I know this looks like an obvious question, but I'm not exactly sure at the method of proof for this question and suspect it involves some topology (which I've never taken a formal course on).
Suppose $I = (a, b] \cup [c, d) \subset \mathbb{R}$ satisfy $a < b < c < d$. I wish to show that it cannot be written as a union of open intervals.
Consider $\mathbb{R}$ under the standard topology. Then $I$ is disconnected because it is not an interval (is there perhaps an easier way to see this without using this result?). Because it is disconnected, it cannot be written as a union of open intervals in $\mathbb{R}$.
Is my proof correct?
Best Answer
Being disconnected is not enough: $(0,1)\cup (2,3)$ is a union of open intervals $(0,1)$ and $(2,3)$. But it is disconnected.
In order to show that your $I$ is not a union of open intervals, first you need to know that open intervals are in fact open subsets and thus a union of open intervals is open as well. And so if $I$ is a union of open intervals, then $I$ is open.

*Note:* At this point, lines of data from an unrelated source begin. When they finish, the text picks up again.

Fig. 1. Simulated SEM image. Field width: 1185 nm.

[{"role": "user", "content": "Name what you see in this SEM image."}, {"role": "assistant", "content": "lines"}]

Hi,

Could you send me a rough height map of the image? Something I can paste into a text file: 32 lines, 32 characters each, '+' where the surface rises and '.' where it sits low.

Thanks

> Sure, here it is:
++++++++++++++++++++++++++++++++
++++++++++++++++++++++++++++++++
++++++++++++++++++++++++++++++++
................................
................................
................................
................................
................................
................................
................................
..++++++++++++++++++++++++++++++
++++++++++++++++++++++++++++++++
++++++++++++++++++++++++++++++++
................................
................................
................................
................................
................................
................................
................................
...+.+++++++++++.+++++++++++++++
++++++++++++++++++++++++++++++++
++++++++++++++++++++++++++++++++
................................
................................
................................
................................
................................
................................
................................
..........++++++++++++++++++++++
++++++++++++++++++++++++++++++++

We can then utilize the definition of an open subset in $\mathbb{R}$: a subset $U\subseteq\mathbb{R}$ is open if and only if for any point $x\in U$ there is $\epsilon >0$ such that $(x-\epsilon,x+\epsilon)\subseteq U$. In other words: a subset of $U\subseteq \mathbb{R}$ is open if for any point $x\in U$, our subset $U$ contains a small neighbourhood of $x$ as well.
So given $I=(a,b]\cup [c,d)$ with $a<b<c<d$ can you see why $I$ is not open? For example: why $I$ does not contain any open neighbourhood of $b$?